The request was actually sent by a copyright watchdog acting in their name, not by adobe themselves. Not that it makes Adobe much better people, to be honest :)
Well it makes them look slightly less bed I suppose.
WTFFFFF, i can’t believe it,
I managed to cancel my adobe sub the other day moving over to Affinity designer etc. (not open source) Macromedia RIP.
Did you try some free-software tools by any chance? Depending on your usecase, Gimp, Krita or Inkscape can be really good tools.
I have krita and follow their mastodon account. Dislike gimp and have tried Inkscape but it didn’t take. Edit - not dismissing them they have some good features.
GIMP has received great updates in the past years and is now very actively developed/maintained by very friendly people. They’re really open to suggestions/critiques if you feel like talking about your bad experiences.
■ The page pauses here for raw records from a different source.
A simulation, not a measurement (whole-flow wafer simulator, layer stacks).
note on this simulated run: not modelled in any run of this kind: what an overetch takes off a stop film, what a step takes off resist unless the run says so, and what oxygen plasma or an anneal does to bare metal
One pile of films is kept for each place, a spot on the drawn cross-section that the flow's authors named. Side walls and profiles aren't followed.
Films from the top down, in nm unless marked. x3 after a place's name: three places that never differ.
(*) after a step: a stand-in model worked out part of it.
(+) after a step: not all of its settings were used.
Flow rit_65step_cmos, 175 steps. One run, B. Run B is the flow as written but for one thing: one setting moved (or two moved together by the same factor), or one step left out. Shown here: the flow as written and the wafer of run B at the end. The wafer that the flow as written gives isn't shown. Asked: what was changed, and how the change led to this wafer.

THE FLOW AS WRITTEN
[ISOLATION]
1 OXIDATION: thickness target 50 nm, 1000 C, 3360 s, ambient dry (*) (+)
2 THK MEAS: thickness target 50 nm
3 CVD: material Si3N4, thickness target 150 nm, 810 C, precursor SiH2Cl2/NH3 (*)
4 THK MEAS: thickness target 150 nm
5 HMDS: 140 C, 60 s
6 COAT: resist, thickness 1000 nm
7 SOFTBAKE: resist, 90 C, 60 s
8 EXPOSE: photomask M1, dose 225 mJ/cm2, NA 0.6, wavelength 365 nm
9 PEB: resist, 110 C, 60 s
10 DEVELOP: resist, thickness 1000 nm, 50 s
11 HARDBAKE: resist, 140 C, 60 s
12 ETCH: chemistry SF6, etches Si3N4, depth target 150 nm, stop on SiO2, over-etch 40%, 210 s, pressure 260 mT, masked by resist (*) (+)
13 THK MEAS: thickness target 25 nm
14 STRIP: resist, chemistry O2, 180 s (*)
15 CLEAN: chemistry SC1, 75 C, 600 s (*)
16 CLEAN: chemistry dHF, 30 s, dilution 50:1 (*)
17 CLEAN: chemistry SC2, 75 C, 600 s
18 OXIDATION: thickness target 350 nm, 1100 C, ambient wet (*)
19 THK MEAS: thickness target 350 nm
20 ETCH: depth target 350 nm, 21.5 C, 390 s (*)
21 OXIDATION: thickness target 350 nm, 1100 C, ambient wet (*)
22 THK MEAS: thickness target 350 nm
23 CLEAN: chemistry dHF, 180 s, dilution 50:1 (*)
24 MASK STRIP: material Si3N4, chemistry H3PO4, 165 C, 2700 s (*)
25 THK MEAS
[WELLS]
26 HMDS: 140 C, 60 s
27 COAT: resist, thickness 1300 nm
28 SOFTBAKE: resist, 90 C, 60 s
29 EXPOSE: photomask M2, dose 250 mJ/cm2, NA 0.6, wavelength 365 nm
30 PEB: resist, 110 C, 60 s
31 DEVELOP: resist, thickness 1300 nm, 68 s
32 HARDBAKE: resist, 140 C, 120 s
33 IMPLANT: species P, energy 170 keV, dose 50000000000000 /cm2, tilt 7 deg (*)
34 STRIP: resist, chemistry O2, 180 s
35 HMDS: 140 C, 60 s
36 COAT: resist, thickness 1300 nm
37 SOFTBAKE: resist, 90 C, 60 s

Inkscape is more slow in progress but for my usecase it’s always been a pleasure to use… but that’s because i’m not doing digital drawing, Krita is much better suited for that :)
EDIT: i’d be curious about your usecase and why free-software tools don’t do it. if they’re not good for your usecase, they’re probably not good for others as well, so it makes sense when we can afford it to take time and make constructive criticism to help developers guide their efforts
Replacing illustrator was the most important and Inkscape didn’t have multiple art boards (they might now)so was not fit for my purpose, affinity designer ui and workflow was very close to adobes meaning little time wasted dealing with idiosyncrasies. Price not really an issue. If AD had not clicked I would have kept looking but now a suite of three products with same ui/approach makes life easy. Apps are fast and don’t crash, but I am a generalist not a power user.
multiple art boards
I’m not familiar with multiple art boards. Is this what it’s about? Is it any more powerful than this? If so can you show me a tutorial/documentation on how it works?
i use multiple windows in inkscape and tabs in Gimp. I would find it useful in some situations to have several tabs/windows on the same active drawing window. Also the “save all artboards” feature sounds useful. Exporting each file individually can take time when there’s a bunch of those. I believe inkscape/gimp project would be happy to receive such a feature request. Should it include anything else for your usecase?
In this case artboards are multiple documents/canvases inside a single doc. Use case might be laying up a business card on two artboards front/back within the file. In my case it allows me to iterate design or layouts in quick succession in one file. Historically illustrator was only allowed single files/artboards and indesign was used for multi-page. You URL looks to be an edge case the basic overview is probably better https://helpx.adobe.com/uk/illustrator/how-to/visual-dictionary-artboard.html
You can try Libre Office, it’s cool these days, plus what the other mentioned.
Love libreoffice - it’s great.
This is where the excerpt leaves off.